By Ken Craycraft, Catholic Herald.
In my February column for the magazine – written prior to the inauguration of President Trump and Vice President Vance – I wondered if the political and cultural tide may be turning in the United States. I offered a tentative “maybe”, based upon an analysis of voter responses to big-ticket issues in the campaign, such as abortion and transgender ideology. As I write these words a few frenetic weeks into the new administration, I have modified my answer to a resounding, “yes”. A seismic shift in political and legal institutions is occurring that may have enduring cultural effects.
Political theorists debate whether culture is downstream from politics, or vice versa. Do shifts in cultural moods and sentiments lead to instantiation in law and politics? Or do political and legal institutions produce inevitable alterations in cultural temperaments and attitudes? While there are elements of reciprocity in the relationships of culture and politics, I don’t have any doubt that cultural dispositions follow political and legal institutions. Culture is downstream from politics. The extent it sometimes appears otherwise is the measure of a coalescence of resistance to the legally instantiated cultural status quo.
When the resistance seizes control of political and legal institutions, the cultural shift will follow. This is what the first month of the second Trump administration represented. Through a series of executive orders (EOs), the president began to establish a legal and regulatory regime that represents resistance and portends a cultural shift. Two policy areas (of several) illustrate this change of direction: the death of diversity, equality and inclusion frameworks (DEI) and the evisceration of the transgender cult.
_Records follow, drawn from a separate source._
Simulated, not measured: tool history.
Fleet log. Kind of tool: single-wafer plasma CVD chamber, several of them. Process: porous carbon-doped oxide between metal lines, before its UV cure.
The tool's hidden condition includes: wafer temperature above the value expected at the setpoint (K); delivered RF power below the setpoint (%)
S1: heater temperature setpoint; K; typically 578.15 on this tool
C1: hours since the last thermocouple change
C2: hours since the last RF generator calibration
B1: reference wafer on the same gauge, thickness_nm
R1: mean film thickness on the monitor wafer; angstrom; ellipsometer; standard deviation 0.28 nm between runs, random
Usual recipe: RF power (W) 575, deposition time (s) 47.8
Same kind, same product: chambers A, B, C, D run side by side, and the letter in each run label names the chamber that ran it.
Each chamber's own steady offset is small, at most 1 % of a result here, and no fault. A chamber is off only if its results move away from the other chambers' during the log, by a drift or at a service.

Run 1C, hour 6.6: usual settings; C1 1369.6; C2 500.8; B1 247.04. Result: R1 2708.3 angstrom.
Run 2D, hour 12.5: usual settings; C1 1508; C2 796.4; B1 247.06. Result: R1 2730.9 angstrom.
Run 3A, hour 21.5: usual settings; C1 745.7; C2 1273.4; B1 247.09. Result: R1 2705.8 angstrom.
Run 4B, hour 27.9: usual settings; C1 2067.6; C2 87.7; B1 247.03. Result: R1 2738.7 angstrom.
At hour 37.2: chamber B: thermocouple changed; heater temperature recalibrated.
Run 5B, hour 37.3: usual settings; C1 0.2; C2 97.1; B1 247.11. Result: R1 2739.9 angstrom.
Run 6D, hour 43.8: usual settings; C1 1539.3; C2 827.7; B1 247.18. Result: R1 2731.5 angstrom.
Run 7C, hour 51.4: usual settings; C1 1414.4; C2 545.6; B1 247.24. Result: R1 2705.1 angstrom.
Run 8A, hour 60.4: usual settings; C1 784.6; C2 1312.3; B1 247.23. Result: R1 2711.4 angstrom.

On his second day in office, President Trump signed an EO entitled “Ending Illegal Discrimination and Restoring Merit-Based Opportunity.” It might rightly be called “destroying the DEI golden calf”. So-called DEI measures have permeated every aspect of American life: political institutions; corporate governance; employment hiring, promotion and retention; the armed services; all levels of education, both public and private. The priority of demographic “identities” over competence and qualification has had a corrosive effect on both institutions and the civic atmosphere in the US.